Alm said as prosecutors, his office would not release information before its own investigation concludes.
Since that news conference, Alm reversed course and asked the city
Corporation Counsel’s office to file a motion to stop the disclosure of any information during the proceedings of the wrongful death suit brought
against the three officers and the city until the city prosecutor’s investigations are complete. First Deputy Prosecuting Attorney Tom Brady
signed a declaration in support that will be attached to the Corporation Counsel’s motion.
“It’s going to be hard to argue with my more cynical colleagues who say the fix is in,” Jim Bickerton, who represents the Myeni family, told the Star-Advertiser. “It is clearly at odds with what he told me and the press two weeks ago. If the goal was to restore public trust in the process, the
City just made the climb a lot steeper.”
The motion seeks to stop the depositions of the woman who called 911,
Shiying “Sabine” Wang; her husband, Da Ju “Dexter” Wang; and the registered
owner of the home, James H. Hall and more than 20 other categories of disclosure, including police dispatch transcripts, footage from cameras on
and near the home, and the text messages of neighbors.

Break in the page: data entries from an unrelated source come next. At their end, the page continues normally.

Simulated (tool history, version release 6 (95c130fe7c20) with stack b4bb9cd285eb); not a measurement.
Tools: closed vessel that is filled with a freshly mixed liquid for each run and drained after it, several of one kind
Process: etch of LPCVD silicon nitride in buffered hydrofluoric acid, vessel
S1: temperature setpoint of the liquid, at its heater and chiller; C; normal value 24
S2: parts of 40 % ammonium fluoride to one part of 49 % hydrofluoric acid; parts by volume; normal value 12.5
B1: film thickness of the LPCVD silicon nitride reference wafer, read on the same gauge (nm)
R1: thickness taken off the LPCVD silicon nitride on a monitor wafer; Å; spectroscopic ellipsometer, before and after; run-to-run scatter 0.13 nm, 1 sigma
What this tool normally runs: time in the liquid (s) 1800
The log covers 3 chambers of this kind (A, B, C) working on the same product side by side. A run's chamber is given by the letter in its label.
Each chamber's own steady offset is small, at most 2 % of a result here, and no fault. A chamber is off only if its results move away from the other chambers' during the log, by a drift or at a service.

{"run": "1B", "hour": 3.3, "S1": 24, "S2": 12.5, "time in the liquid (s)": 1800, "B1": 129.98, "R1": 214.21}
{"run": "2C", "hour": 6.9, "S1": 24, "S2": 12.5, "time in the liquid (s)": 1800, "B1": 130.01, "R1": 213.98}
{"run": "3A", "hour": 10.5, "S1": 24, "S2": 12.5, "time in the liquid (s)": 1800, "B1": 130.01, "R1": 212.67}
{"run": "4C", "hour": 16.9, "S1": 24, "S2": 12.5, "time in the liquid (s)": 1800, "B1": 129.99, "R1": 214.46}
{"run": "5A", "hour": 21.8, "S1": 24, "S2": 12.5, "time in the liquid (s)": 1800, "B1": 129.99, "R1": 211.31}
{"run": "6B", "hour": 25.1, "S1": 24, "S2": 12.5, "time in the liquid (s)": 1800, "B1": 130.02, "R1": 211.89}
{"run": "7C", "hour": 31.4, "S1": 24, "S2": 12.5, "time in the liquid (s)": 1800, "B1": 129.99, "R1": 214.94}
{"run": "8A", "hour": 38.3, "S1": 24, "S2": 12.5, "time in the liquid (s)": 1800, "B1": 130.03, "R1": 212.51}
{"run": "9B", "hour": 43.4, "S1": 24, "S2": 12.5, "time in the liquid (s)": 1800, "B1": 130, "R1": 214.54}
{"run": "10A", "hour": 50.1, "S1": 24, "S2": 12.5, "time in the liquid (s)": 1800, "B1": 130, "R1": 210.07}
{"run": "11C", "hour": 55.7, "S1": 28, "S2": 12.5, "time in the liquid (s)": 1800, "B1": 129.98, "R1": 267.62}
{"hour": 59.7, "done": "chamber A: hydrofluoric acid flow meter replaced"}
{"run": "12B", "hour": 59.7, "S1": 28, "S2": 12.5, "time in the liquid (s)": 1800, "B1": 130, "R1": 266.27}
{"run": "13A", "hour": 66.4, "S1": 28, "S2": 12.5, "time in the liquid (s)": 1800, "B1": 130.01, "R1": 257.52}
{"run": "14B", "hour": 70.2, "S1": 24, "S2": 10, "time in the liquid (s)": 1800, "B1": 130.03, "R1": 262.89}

It is important that the prosecuting attorney’s criminal investigation be allowed to proceed before discovery takes place in the civil lawsuit, Alm
told the Star-Advertiser.
“This is so that this office’s investigation can be as productive and objective as possible. To be clear, we do not intend to forestall discovery
in the civil matter for a prolonged period of time. We are committed to conducting an independent and thorough, yet expedited, investigation into
this matter,” Alm said. “And in keeping with the independent nature of this investigation, the department has not transmitted any investigative material
to the Corporation Counsel’s office.”
When asked whether it represented a conflict if city attorneys, defending
the civil case, filed a motion to prevent disclosures until city prosecutors are done investigating Honolulu police, Deputy Corporation Counsel Krishna
F. Jayaram said it did not.
“There is no conflict of interest. The motion was submitted to protect the integrity of the investigations that are currently ongoing. We are simply requesting time to allow the investigations to conclude before discovery and depositions in the civil matter commence,” Jayaram said. “The investigations
are independent of our department.”
Ambassador Mfeketo said the U.S. should take a chapter from South Africa’s history and establish systems and government structures that make investigations into police shootings public from the start.
“In 1994 when we had our first president of a democratic country things were put in the open. In South Africa whether you are white or Black, you do something wrong, you have to tell everybody what you did. And everyone gets
to know what happened,” she said. “We don’t have this police reform debate,
not because there are not naughty police men and women, but once you put everything out in the open, then they are dealt with by the structures the government has in place. You don’t need to be a killer when you are the police. There are certain things you can do to stop people you think are
doing wrong, rather than killing them.”